B1. Responsive content
Highly user-responsive elements of the live web, such as applications, scripts, structured data, and time-based media, are especially challenging to Archive-It’s “Standard” web crawler to capture completely, which has cascading negative impact on archived web instances’ behavior and appearance.
It is generally suggested that NYARC QA Technicians first attempt to capture content using the “Standard” crawler, and to subsequently make use of the Brozzler crawler if the initial capture is significantly lacking in completeness, especially for user-responsive, time-based or other client-side content (e.g. scripts that display images and other dynamic content which changes based on user input).
The challenge of completely capturing web instances with responsive elements is to crawl all possible permutations of the instance that these elements enable human web browsers to generate.

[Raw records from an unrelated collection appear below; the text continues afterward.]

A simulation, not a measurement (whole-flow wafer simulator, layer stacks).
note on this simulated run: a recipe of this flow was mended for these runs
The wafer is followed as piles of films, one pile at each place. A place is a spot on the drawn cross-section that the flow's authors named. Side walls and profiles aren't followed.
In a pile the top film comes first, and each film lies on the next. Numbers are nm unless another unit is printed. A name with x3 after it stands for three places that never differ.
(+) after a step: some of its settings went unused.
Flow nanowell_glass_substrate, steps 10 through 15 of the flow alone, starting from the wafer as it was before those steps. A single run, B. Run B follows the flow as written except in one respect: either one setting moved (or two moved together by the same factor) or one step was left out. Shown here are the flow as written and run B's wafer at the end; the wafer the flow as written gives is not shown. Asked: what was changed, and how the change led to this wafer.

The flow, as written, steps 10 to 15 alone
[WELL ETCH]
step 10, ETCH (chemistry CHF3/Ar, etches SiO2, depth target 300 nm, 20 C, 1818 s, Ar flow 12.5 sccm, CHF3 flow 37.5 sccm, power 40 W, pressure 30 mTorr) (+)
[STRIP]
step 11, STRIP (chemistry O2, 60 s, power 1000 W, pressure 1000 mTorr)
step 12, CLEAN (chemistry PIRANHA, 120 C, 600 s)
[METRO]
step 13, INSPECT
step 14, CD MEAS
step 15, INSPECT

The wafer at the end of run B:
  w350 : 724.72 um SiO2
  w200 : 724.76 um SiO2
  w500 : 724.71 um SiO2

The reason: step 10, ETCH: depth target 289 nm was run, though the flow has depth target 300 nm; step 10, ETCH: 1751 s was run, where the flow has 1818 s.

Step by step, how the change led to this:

Corey Davis’s “simple” diagram (left) demonstrates how many moving parts must in fact be completely captured and synchronized in order to render the modest-looking browsing function on the University of Victoria’s Colonial Despatches website (right).
Insofar as all content required to render these permutations is made available by the host (the server) to the crawler (the client), complete capture and accurate rendition is generally feasible. Problems occur when the client is instead required to perform an action in order to provide information that dynamically generates novel content--a uniquely human-interactive process that web crawlers like Heritrix are not designed to perform. Manifestations of this problem in an archival environment take the form of dysfunctional navigational tools, unresponsive data querying tools and management systems, and partially- or nonfunctional time-based media applications.
To most efficiently capture web presences laden with server-side scripting language, follow the guidelines for identifying and mitigating the effects of excessive undesired content.
Externally hosted applications
For information specific to applications and services external to the host seed(s) of a given crawl, such as video and digital publishing applications, refer to Archive-It’s guidelines for scoping specific types of sites.
Social media services (i.e. Facebook, Twitter, Instagram, Pinterest, etc.), their respective account pages and embedded feeds and widgets, fall in many cases outside of NYARC’s collecting scope. Certain key exceptions include multimedia content (YouTube, SoundCloud, and Vimeo) which is frequently made available on websites in NYARC’s collections, including the sites of the institutions that comprise NYARC.